US President Donald Trump has praised the agreement reached in Sochi by Turkey and Russia and rejoiced that US personnel were leaving the "long blood-stained sand" of Syria, leaving just a residual contingent behind "where they have the oil".

The deal signed in the Black Sea resort by Syria's two main foreign brokers gives Kurdish forces until Tuesday to withdraw to a line 30 kilometres (19 miles) from the border.

The Syrian Observatory for Human Rights reported that the Kurdish-led Syrian Democratic Forces had pulled out of some areas at the eastern end of the border on Thursday.

"The SDF have withdrawn from positions between Derbasiyeh and Amuda in the Hasakeh countryside," Britain-based war monitor's head, Rami Abdel Rahman, said.

Fighters of the Kurdish People's Protection Units (YPG) — the main component of the SDF — remained in many positions along the 440 kilometre (275 mile) border, he added.

The Observatory also reported clashes near the town of Tal Tamr between SDF fighters and some of the Syrian former rebels paid by Turkey to fight ground battles.

Displacement

Russian and Syrian government forces were deploying across the Kurdish heartland where they are tasked with assisting "the removal of YPG elements and their weapons".

Kurdish forces had already vacated a 120-kilometre segment of the border strip — an Arab-majority area between the towns of Ras al-Ain and Tal Abyad.

The SDF withdrawal from that area came after Turkey and its Syrian proxies launched their deadly cross-border offensive on October 9.

Turkish President Recep Tayyip Erdogan, who is embattled on the domestic political front, hopes to use the pocket to resettle at least half of the 3.6 million Syrian refugees his country hosts.

Under the Sochi deal, the area will remain under the full control of Turkey, unlike the rest of the projected buffer zone which will eventually be jointly patrolled by Turkey and Russia.

Some 300,000 people have fled their homes since the start of the Turkish offensive and the Kurds among them seem unlikely to return.
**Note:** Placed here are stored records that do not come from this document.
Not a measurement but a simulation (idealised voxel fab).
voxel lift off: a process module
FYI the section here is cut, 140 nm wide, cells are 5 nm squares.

US forces pulled back from the border area earlier this month, in a move the Kurds saw as a betrayal but which Trump had announced last year.

The autonomous Kurdish administration in Syria had hoped that the sacrifices made in the name of the international community to help crush the Islamic State group's "caliphate" would pay off.

But Trump has been keen to keep a promise to remove his troops from Syria, where IS's "caliphate" was eliminated in March but where conflict continues.